Thursday 18 April 2013

The Thatcher Funeral

The extraordinary situation that directly followed the death of Princess Diana shows that in the UK certain kinds of event generate their own momentum. Floods of publicity on the mass media act as the driving force, and public attitudes firm up by accretion or repetitive suggestion. So it was with the funeral of Margaret Thatcher. This time we do not have what Ian Jack called "the grief police", but we do have an epidemic of revisionism--the selective use of historical fact to create interpretations which bear little relation to how things really were at the time.

She was a grocer's daughter who had pretensions to grandeur: in fact, "Queen Margaret" was a common appellation during her "reign". Thatcher is credited with modernising British society and striking a great blow for the emancipation of women. She is also credited with a Churchillian resolve in the face of adversity. I would question all three achievements.

In the confrontation with the miners she brought to bear the entire resources of the British State. She was bound to win, much in the way that in 2003 overwhelming US military forces were bound to conquer Baghdad. Breaking the power of the unions may have ushered in the age of a more "flexible" workforce and a freer labour market, but it did so at appalling cost. Communities were damaged beyond recall, the ranks of the underclass were swollen with new members, and a process was set in motion of redistributing income from the poor to the rich. Under the banners of individualism and enterprise Thatcher laid the foundations for casino capitalism and in the end the struggling families of the working and lower middle class are having to pay for that legacy.

No British politician has been so divisive over the past 100 years. One disturbing consequence is that, far from withering away, class distinctions have remained and become even more ingrained in British society. On the face of it, Thatcher represented upward social mobility. Sadly, the controversy over her funeral has seemed to pit a tawdry working class against an articulate, self-satisfied oligarchy. Rather than freeing people from the constraints of their class, Thatcher condemned them to it.

She was a "conviction politician", one of a long line that included Genghis Khan and Hitler. Never a subtle person, her lingering presence has annihilated any subtlety in the debate about her legacy. Her acquired, artificial patrician accent always sounded phoney. This may have been a small matter, but it, too, contributed to the fossilisation of the class culture. She was an arriviste in the ruling class, not a leader who suddenly empowered citizens of humble origin.

Her election as the first female prime minister in British history did very little for the rights of women, as it represented playing the political game according to men's rules, rather than creating an equivalent for women.

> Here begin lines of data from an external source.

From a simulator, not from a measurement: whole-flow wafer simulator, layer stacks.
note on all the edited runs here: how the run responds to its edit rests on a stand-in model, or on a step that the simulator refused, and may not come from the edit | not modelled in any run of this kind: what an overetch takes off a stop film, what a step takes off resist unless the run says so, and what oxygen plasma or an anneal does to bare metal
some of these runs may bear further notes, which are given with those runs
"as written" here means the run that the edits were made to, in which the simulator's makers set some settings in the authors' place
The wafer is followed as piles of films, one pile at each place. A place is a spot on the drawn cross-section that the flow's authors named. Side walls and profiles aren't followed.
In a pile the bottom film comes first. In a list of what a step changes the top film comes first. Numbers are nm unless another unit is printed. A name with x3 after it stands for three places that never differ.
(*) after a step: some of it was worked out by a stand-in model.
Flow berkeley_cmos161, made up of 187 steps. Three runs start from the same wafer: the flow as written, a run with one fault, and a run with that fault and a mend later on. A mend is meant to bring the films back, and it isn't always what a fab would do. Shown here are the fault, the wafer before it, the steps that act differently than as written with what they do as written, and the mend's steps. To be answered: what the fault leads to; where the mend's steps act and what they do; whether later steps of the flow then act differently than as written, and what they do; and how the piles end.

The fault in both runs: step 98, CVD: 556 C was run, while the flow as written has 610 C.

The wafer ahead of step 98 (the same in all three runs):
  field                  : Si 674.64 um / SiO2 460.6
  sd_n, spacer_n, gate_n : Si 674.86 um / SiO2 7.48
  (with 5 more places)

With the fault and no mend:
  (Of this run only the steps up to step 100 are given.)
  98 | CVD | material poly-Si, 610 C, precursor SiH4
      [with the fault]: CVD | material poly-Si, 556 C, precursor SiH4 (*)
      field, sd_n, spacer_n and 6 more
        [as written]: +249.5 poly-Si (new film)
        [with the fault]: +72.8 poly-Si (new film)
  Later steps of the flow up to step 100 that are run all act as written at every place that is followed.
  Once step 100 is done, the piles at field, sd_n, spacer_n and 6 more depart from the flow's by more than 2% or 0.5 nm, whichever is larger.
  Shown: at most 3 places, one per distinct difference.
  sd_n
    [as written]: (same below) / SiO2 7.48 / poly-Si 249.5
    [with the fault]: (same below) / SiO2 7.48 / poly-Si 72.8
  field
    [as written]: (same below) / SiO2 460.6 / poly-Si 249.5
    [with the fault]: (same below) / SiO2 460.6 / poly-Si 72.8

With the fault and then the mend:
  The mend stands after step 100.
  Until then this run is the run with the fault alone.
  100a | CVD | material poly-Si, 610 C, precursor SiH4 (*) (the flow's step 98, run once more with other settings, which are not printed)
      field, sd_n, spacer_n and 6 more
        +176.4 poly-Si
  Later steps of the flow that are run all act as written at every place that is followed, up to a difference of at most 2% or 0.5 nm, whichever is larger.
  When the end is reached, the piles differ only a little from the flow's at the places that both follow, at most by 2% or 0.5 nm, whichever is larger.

British culture makes much of the Churchillian spirit and this aspect was shamelessly played up during the Falklands/Malvinas war. The case for British possession of these islands is probably slightly stronger than that for returning them to Argentina, but it is far from unassailable. It does not represent a huge moral imperative on which to sacrifice British and Argentinian lives. Granted, in 1982 the Argentine Government's attitudes and actions were even more reprehensible than the British Government's, but adding yet more ethical failures does little to alter the moral case.

Margaret Thatcher governed the people of Britain with minority support. People admire the hardness of her attitudes under pressure, but let us remember that Hitler and Mussolini had the same kind of allure and it did not make them admirable leaders. Two of the great characteristics of "iron leaders" are their insensitivity and inability to recognise the drawbacks of their policies.

In Europe, the Left has become weakened and fragmented by its failure to assert moral principles over economic ones, coupled with bickering, infighting and a reluctance to modernise its ideas. It gets its residual support by feeding off the remnants of the class system, not by offering to try and dismantle it. Under Blair and Brown, Britain continued its Thatcherism and even in the dreadful aftermath of the banking crisis resources have continued to be transferred from the poor to the rich. Hence, not only has the class system survived, but it has gained the precariat, a massive underclass.

Carried away by the maudlin gravitas of the occasion, the BBC commentator at the Thatcher funeral said "We are all Thatcherites now" What a gratuitous insult! On the contrary, we damn well are nothing of the sort. Britain has steadily become the most capitalist country in Europe, a place where communities of people struggle to preserve some sense of humanity and solidarity in the face of a thousand forms of exploitation. The social tensions are palpable and ubiquitous. For decades, Government policy has done nothing to alleviate this misery. As a consequence, quality of life surveys place Britain well down in the ranks of European countries.

Industrial transition could and should have been achieved by other, less destructive means. The Falklands/Malvinas should be seen for what they are. I do not wish to belittle the actions of those who fought and served, but there is a huge moral difference between their sacrifice and the decision making processes that put them in the position that they were compelled to make it.

Thatcher's very public funeral, with its opulently militaristic ritual and gathering of the rich and powerful, did much to consolidate the Severn-Trent line in British culture--and to marginalise those who live north of it. Moreover, it was the triumph of the establishment, the folks who brought you taxpayer bail-outs, service cuts, the presumption that the unemployed are scroungers, along with higher prices, lower benefits and the concentration of wealth in tax havens. This is a return to Victorian values, but not the values of Samuel Smiles or Charles Booth. Instead the values are those of the bigots and self-made men who looked upon poverty as a threat and a sin just as they contributed to creating it. We have come a long way back to where we were.